AT&T Mobility LLC has been smacked with a one hundred million dollar fine by the Federal Communications Commission for throttling customers who subscribe to their unlimited data plans.
As an attempt to persuade customers to let go of the plans they were grandfathered into by making limited plans seem more desirable, they would slow them down after a specific amount of usage each month, claiming that it doesn’t happen on their limited plans. A sales strategy to make more while providing less. The trouble was that it doesn’t conform to the original agreement made between the customers and AT&T and doesn’t properly reflect “unlimited”. Instead, the strategy leads to a “Limited-Unlimited” plan, and now AT&T like other companies is having to pay for this.
We have shed light on this in the past when discussing TracFone, when they were hit with a $40 million penalty for doing the same.
The FCC are calling the business strategy misleading as it draws in customers who expect to see true unlimited access to data while using their devices. Not knowing that they were going to be penalized by using it “too much”. They said that consumers “deserve to get what they pay for” (Tom Wheeler, FCC Chairman).
AT&T holds their argument that the practice is an efficient and legal way of managing it’s resources, and that they plan to dispute the FCC’s decision—shows you how much they value their customers vs gaining a little extra profit by cutting corners, right?

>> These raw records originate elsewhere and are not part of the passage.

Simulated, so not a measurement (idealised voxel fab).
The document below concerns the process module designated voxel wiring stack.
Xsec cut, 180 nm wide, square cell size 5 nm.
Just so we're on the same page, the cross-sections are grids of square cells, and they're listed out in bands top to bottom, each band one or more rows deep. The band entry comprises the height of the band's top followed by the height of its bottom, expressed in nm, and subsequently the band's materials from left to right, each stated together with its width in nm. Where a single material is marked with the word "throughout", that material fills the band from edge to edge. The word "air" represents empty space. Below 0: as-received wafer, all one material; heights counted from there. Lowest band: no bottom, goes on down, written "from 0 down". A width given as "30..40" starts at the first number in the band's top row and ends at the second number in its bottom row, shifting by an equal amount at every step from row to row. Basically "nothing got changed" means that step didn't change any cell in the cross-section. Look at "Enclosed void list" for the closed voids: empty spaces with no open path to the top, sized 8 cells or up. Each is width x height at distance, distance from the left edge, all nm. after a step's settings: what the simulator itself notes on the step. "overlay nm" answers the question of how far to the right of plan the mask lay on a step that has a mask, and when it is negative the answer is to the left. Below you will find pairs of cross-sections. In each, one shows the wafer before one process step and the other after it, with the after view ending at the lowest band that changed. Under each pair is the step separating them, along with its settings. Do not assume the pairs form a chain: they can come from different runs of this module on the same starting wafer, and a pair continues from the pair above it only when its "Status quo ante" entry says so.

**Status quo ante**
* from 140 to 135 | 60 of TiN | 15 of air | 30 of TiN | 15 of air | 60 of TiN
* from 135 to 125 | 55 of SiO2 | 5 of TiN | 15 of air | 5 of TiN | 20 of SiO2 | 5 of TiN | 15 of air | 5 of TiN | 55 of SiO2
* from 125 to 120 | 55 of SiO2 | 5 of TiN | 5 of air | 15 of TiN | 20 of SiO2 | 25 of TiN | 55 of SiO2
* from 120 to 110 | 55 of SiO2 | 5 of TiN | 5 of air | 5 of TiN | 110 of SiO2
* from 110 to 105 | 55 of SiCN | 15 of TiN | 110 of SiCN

Now the other companies are beginning to deal with the same scrutiny or are scrambling to end their throttling programs before they get drawn into the mess as well. Sprint has officially announced that they will no longer be throttling it’s customers, regardless of the amount of data it uses. They do point out that their decision is influenced by the FCC’s recent decision and findings.
This brings us one step closer to getting back to true unlimited data and less shady activities being performed by service providers for the sole purpose of profits. Let’s go after the cable companies now (ie, Cox).